What is it about this song that has coaxed so many people into purchasing it? How did Swae Lee and Post Malone, along with their co-writers, come up with the idea for the track? And what did its inclusion in the film Spider-Man: Into the Spider-Verse have to do with it all? Let’s take a look at how “Sunflower” grew into such a massive hit.

The One that Almost Got Away

While camped out in Los Angeles for sessions at Electric Feel studios in 2018, Malone and Lee were winding down, having already laid down several tracks. Yet Lee, who by that time had already made a name for himself as part of the rap duo Rae Sremmurd, had an urge to keep rolling for at least one more track, as he explained to Variety. Producer Louis Bell played him a track that he had worked up with a clattering mid-tempo beat, and inspiration struck.

“The melody came first, then the hook and my verse,” Lee explained. “I just wrote in my head and then I ended up putting words to it just like five minutes after. … I was fully warmed up [after a full night in the studio] and the most creative energy comes out at 5 a.m. amongst us creatives. … I wanted to go out with a bang that night, and I got it out of me.”

Lee and Malone are credited as co-writers on “Sunflower,” along with Carl Rosen, Billy Walsh, and co-producers Bell and Carter Lang. It arrived in October 2018, and by January of the following year, it had ascended to the top of the pop charts.

Granted, Malone and Lee each held pretty high profiles in the music world at the time, so the song likely would have been a commercial smash regardless. But you could also credit its inclusion in Spider-Man: Into the Spider-Verse, the animated film that, at the time of its release, seemed like an iffy bet. After all, hadn’t Spider-Man already been played out at the theaters?

Of course, Into the Spider-Verse was a revelatory reimagining of the character, and the film turned out to be a critical and commercial smash and, eventually, an Oscar winner. “Sunflower” appears in the film, and not just as incidental music, but as a song being sung by the lead character. Hence, the song received a boost that otherwise might not have occurred with a more traditional release. (It would also appear on Post Malone’s 2019 album Hollywood’s Bleeding.)

What is “Sunflower” About?

The key to the meaning of “Sunflower” is understanding the nature of a sunflower, which can grow despite neglect and harsh environments. Hence, every time Malone and Lee claim that You’re the sunflower, they are acknowledging that the characters they’re portraying in the song are the ones that are failing the girl they’re addressing. It’s never clear if Malone and Lee are inhabiting the same protagonist, or if they’re meant to be two different people (they each take a verse). But what matters is the damage done to the girl who has to put up with the nonsense.

In Lee’s verse, he intimates that he is coming back to this girl only after having a dalliance with someone else: She was a bad-bad, nevertheless, he sings, leaving out the epithet he might have used. This leads to an inevitable argument: Screamin’ at my face, baby, don’t trip.

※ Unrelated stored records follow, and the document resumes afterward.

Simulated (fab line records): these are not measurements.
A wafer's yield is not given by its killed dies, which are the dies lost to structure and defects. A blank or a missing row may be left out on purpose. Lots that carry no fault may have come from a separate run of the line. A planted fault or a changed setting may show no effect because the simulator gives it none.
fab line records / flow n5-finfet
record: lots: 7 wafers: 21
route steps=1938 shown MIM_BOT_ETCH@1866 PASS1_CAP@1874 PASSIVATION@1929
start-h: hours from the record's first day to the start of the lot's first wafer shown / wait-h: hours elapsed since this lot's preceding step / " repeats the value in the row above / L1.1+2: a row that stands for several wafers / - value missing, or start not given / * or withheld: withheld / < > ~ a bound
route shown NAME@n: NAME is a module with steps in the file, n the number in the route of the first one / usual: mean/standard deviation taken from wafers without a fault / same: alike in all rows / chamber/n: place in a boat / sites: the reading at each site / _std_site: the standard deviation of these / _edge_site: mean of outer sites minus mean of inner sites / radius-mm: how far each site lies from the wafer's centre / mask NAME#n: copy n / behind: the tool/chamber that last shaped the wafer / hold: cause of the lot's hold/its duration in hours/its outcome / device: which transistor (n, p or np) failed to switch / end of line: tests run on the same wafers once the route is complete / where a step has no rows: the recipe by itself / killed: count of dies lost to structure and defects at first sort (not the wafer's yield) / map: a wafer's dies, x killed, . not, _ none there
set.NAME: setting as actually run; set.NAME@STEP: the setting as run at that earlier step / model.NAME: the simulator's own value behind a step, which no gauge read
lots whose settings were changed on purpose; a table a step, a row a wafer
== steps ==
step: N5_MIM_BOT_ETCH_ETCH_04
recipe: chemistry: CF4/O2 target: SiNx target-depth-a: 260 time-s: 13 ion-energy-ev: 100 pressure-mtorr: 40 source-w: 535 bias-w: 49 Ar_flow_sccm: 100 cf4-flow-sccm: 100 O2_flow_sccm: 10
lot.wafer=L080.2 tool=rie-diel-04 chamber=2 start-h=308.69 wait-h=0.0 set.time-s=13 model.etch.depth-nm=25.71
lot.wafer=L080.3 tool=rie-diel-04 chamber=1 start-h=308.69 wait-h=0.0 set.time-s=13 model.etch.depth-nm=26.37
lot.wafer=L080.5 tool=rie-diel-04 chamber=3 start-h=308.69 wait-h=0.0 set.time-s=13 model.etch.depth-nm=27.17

Malone’s verse at least implies some remorse on the part of this guy. Every time I’m walkin’ out / I can hear you tellin’ me to turn around. He also shows some understanding for her predicament: I know you’re scared of the unknown. Yet he ends the verse with an admission that his frailty is unavoidable, and that she’ll be the victim of it as long as she stays in his life: I know I always come and go / But it’s out of my control.

The chorus is devastating for the way the guy is so clear-eyed about what he’s bound to do to her: And you’ll be left in the dust / Unless I stuck by ya. It’s that willingness to portray human nature honestly without any sugarcoating that causes “Sunflower” to hit so hard—20 million times over, as it turns out.